For almost two decades, the IMPACT research group at the University of Illinois has been working towards architectural models and compiler techniques for ultra-efficient computing platforms. The first phase of this effort involves a combination of IMPACT compile-time parallelization, ROAR dynamic optimization, and Flea-Flicker multipass pipelining to exploit instruction-level parallelism and tolerate cache-miss latency to achieve high performance, low power execution of applications. This phase has resulted in numerous publications and contributed to the Intel IPF compilers and processors. I will begin the talk by summarizing some important lessons we learned in the process, many derived from experiments using real hardware. More recently, due to stringent power constraints, semiconductor computing platforms are converging to a model that consists of multiple processor cores and domain-specific hardware accelerators.
From the hardware perspective, these platforms provide great opportunities in further advancement of performance and power efficiency. The primary obstacle to the success of this model is the level of difficulty in programming and compiling for these platforms.
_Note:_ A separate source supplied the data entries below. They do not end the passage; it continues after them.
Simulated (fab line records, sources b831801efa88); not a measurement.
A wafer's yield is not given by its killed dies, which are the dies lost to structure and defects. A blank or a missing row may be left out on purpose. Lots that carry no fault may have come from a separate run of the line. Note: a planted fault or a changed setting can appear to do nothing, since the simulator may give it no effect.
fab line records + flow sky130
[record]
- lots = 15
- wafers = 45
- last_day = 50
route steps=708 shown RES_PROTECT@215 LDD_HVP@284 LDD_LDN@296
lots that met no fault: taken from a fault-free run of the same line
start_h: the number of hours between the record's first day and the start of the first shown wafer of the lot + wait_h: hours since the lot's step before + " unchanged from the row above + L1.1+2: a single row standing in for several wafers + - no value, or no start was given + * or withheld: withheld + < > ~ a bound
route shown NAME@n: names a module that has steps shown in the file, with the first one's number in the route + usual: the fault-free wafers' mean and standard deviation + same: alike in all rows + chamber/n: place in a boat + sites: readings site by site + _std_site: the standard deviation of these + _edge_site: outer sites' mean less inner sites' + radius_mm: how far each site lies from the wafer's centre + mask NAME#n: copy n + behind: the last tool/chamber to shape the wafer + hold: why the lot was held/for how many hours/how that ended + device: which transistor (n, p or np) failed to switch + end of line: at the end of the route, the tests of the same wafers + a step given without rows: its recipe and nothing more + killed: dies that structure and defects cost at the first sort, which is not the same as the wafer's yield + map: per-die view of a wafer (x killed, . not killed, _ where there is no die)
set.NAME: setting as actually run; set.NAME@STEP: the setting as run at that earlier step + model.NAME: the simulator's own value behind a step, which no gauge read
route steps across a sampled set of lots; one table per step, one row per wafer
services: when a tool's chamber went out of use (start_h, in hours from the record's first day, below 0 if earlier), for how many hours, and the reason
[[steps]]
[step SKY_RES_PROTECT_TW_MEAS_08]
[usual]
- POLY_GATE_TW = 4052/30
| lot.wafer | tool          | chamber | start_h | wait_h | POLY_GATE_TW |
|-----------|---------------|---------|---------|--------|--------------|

Although high-performance FORTRAN compilers and the OpenMP API provide a strong technology base for the task, major roadblocks remain in compiling for popular implementation languages such as C/C++. I argue that most exciting applications that will drive the continued performance scaling of semiconductor computing platforms are those that reflect some aspects of the physical world: sound, images, chemical reactions, and physical forces. These applications often have abundant parallelism in their algorithms. The parallelism is, however, obscured by the implementation process.
In the second part of the talk, I will review some key lessons from our study of MPEG-4 (video), JPEG (image), and LAME (sound) based on the second generation IMPACT compiler technology. These applications exhibit several characteristics that distinguish them from previously studied scientific FORTRAN applications: extensive use of pointers in memory accesses, command line options that impose diverse constraints on code transformations, dynamic memory allocation that obscures targets of memory accesses, interprocedural value flow that makes loop analysis more difficult, and multiple layers of function calls with complex control flow involved in the desired units of parallel execution. I will outline research efforts in the GSRC Soft Systems thrust to develop scalable, deep program analysis and deep code transformation techniques as well as domain specific programming models to overcome these obstacles. I will also describe related GSRC work on Linux enhancements that enable seamless integration of hardware accelerators into the Linux software stack for use by driving applications.